WASHINGTON -- It used to be against the law for executives to spend funds from their massive corporate treasuries to directly influence elections. But two years ago this week, the Supreme Court declared such restrictions unconstitutional -- and short of a constitutional amendment, it's hard to get around that.
The Court never said corporations should be able to spend all that money in secret, however.
So on Thursday, a coalition of campaign reform and corporate transparency advocates called attention to their petition to persuade the Securities and Exchange Commission to require that corporations publicly disclose their political contributions.
"We need to know who's influencing American elections," said Sen. Robert Menendez (D-N.J.), one of several backers of the petition, during a conference call with reporters. "We need to know who those corporate interests are and we need to know where they are from, so we can openly determine what they want."

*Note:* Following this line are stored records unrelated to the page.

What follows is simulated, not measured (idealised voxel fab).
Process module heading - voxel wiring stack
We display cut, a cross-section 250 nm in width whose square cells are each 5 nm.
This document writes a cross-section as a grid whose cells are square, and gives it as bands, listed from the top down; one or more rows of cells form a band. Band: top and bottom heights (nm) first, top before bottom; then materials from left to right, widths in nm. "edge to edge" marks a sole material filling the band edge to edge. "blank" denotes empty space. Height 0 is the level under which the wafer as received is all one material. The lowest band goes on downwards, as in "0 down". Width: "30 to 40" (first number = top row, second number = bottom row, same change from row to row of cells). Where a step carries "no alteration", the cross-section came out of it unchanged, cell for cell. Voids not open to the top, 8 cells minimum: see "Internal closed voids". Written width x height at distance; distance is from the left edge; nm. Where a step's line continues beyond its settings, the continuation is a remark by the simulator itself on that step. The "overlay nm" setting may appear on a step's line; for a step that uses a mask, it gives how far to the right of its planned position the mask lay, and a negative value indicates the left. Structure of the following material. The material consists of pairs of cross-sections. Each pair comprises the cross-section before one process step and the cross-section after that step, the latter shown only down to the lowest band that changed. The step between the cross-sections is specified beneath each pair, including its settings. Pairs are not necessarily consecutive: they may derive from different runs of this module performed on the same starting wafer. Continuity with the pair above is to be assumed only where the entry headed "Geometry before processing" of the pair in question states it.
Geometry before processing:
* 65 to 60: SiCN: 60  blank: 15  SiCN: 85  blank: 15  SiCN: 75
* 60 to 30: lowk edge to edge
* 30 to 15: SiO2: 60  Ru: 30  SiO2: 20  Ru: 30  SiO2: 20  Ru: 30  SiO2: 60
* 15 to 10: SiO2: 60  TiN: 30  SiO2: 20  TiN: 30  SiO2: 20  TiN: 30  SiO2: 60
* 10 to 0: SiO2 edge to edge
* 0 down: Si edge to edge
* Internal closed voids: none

Of the SEC, Menendez said, "It's the least they can do."
In reaching its January 2010 decision in Citizens United v. Federal Election Commission, the Court "imagined and assumed" there were already robust reporting requirements for political spending, said Robert Jackson, a Columbia Law School professor and a chief author of the SEC petition. "We were dismayed to see the Supreme Court make that assumption because it's not the case," he said.
Tim Smith, senior vice president at Walden Asset Management, a socially responsible investment company, said members of the Corporate Reform Coalition -- which include institutional investors managing $800 billion in assets, public officials, legal scholars and good government groups -- "all share the fear that the U.S. democratic process is in danger of being bought and sold."
The coalition's goal is to "seek new checks and balances" in the wake of the Citizens United ruling, Smith said.
Immediately after that ruling, the widespread assumption was that companies would spend their money directly and therefore openly. But instead, corporations quickly found ways to make massive contributions behind a cloak of secrecy, funneling their spending through nonprofit groups that don't have to publicly disclose their donors.
Overtly political nonprofits are supposed to operate under section 527 of the U.S. tax code, which explicitly requires them to publicly identify their donors. But the really big bucks are increasingly flowing through groups formed under section 501(c)(4) -- ostensibly for "social welfare" groups -- and section 501(c)(6) -- for business associations.
Among the biggest political spenders in this election cycle, the Karl Rove-associated group Crossroads GPS has applied for 501(c)(4) status, and the U.S. Chamber of Commerce is organized under 501(c)(6).
The SEC already has many disclosure requirements, crafted to assure that shareholders have the data they need to make fully informed investment decisions. "The SEC's disclosure rules have evolved over time in response to investor demands in many ways," Jackson said.
The Corporate Reform Coalition argues that perhaps the most serious disclosure problem today is that the public isn't getting information on corporate political spending conducted through intermediaries.
"Almost nothing is known about this kind of spending," noted Jackson. Particularly when it comes to intermediaries that don't have to disclose their donors, "we know nothing," he said. "We know how much the Chamber of Commerce spends, for example, but we don't know where it comes from -- and this is a very considerable source of political spending."
The coalition includes two state treasurers, who serve as fiduciaries to large public investments.
"It's important as a shareholder to be aware of any conflict of interest or waste that might come from corporate political spending," said Janet Cowell, the North Carolina treasurer.
"Today, corporations have the ability to spend heavily on political causes," said Ted Wheeler, the Oregon treasurer. "However, corporations also have the ability to obscure that spending from their shareholders." Wheeler added that the coalition isn't trying to limit the spending by corporations: "They just oughta tell their owners about it," he said.
And Adam Kanzer, a top manager at Domini Social Investments, raised the possibility that secret political donations are encouraging corruption, conflicts of interest and self-dealing, while distorting the market, to boot. Shareholders, he said, may be unwittingly over-investing in companies that spend a lot of money secretly currying favor with government officials and thus "are winning because the government is going easy on them" -- not because they are the soundest.